On Friday, 22 August 2014 at 20:02:41 UTC, Sönke Ludwig wrote:
Am 22.08.2014 21:48, schrieb Christian Manning:
On Friday, 22 August 2014 at 17:45:03 UTC, Sönke Ludwig wrote:
Am 22.08.2014 19:27, schrieb "Marc Schütz" <schue...@gmx.net>":
On Friday, 22 August 2014 at 16:56:26 UTC, Sönke Ludwig wrote:
Am 22.08.2014 18:31, schrieb Christian Manning:
It would be nice to have integers treated separately to doubles. I
know
it makes the number parsing simpler to just treat everything as
double,
but still, it could be annoying when you expect an integer type.

That's how I've done it for vibe.data.json, too. For the new
implementation, I've just used the number parsing routine from Andrei's std.jgrandson module. Does anybody have reservations about
representing integers as "long" instead?

It should automatically fall back to double on overflow. Maybe even use
BigInt if applicable?

I guess BigInt + exponent would be the only lossless way to represent any JSON number. That could then be converted to any desired smaller
type as required.

But checking for overflow during number parsing would definitely have an impact on parsing speed, as well as using a BigInt of course, so the question is how we want set up the trade off here (or if there is
another way that is overhead-free).

You could check for a decimal point and a 0 at the front (excluding possible - sign), either would indicate a double, making the reasonable
assumption that anything else will fit in a long.

Yes, no decimal point + no exponent would work without overhead to detect integers, but that wouldn't solve the proposed automatic long->double overflow, which is what I meant. My current idea is to default to double and optionally support any of long, BigInt and "Decimal" (BigInt+exponent), where integer overflow only works for long->BigInt.

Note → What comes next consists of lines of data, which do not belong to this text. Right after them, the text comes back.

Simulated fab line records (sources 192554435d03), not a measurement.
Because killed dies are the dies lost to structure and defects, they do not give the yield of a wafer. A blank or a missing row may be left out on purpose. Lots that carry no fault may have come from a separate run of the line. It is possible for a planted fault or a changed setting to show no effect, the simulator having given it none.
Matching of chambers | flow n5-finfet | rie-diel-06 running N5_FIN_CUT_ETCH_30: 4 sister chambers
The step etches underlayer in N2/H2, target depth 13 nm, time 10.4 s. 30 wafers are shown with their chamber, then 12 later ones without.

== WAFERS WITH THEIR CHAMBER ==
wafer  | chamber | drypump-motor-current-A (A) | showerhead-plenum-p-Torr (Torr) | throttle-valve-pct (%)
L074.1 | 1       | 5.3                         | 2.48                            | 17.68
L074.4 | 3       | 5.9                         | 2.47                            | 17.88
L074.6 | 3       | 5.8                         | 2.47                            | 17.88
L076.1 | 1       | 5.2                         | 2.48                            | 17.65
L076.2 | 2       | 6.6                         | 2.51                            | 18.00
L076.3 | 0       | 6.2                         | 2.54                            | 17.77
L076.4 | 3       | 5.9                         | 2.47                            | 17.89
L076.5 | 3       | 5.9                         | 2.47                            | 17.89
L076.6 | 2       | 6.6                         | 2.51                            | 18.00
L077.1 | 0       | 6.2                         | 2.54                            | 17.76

It might be the right choice anyway (seeing as json/js do overflow to double), but fwiw it's still atrocious.

double a = long.max;
assert(iota(1, 1000000).map!(d => (a+d)-a).until!"a != 0".walkLength == 1024);

Yuk.

Floating point numbers and integers are so completely different in behaviour that it's just dishonest to transparently switch between the two. This especially the case for overflow from long -> double, where by definition you're 10 bits past being able to reliably accurately represent the integer in question.